McAfee made it clear that he took Campbell's and the Lions' declination personally.

McAfee has built a media empire thanks in no small part to his genuineness, and that's a good thing. But his honest reaction here is the opposite of everything he's come to stand for.

Sports media's dirty little not-so secret is that it's corrupted by access. Access to coaches, players, administrators, programs, executives, franchises, donors, power brokers, owners, etc.

Ever wonder why a particular sports reporter won't ask one of the players or coaches he/she covers an obvious question about something negative that's transpired? Odds are it's because that reporter is afraid he/she will face punitive consequences in the form of reduced access, and then he/she will be at a professional disadvantage compared to other media who don't ask the hard-hitting questions.

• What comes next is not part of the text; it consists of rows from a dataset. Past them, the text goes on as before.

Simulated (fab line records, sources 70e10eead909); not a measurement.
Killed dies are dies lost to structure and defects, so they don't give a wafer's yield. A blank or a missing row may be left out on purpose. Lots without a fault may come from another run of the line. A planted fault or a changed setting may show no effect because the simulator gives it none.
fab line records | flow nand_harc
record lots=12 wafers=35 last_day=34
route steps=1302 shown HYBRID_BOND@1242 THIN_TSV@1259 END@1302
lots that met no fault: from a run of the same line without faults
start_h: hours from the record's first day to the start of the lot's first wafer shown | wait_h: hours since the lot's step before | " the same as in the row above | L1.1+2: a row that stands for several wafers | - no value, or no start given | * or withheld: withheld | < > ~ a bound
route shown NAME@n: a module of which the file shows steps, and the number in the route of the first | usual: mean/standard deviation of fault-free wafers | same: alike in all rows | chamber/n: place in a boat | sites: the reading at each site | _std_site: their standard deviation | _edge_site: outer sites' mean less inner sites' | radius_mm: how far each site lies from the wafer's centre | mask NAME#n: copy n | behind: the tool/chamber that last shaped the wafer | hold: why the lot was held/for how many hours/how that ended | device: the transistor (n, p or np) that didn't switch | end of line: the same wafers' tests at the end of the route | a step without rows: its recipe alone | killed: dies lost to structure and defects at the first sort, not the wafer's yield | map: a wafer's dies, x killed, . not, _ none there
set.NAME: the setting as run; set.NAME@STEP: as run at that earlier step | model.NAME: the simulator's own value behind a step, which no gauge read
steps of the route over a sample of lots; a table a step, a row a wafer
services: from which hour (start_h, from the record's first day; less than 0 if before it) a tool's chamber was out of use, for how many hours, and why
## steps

This phenomenon is especially true in sports radio, where many media personalities have spent years — decades, even — holding grudges against specific sports figures all because they won't appear on said personality's program. It's not hard to find a talking head in the sports world who's formed opinions based not on things that transpired on the playing surface but on an instance when they were turned down. These slights, both perceived and otherwise (almost always perceived, by the way), are often more prominent in a sports media personality's mind than any statistic.

That kind of establishment-style politicking is precisely what has driven so many sports fans away from traditional sports media and directly into the audiences of emerging personalities, like McAfee. It only follows that seeing an iconoclast like him engaging in that same kind of nepotism-adjacent favoritism is disappointing, to say the very least.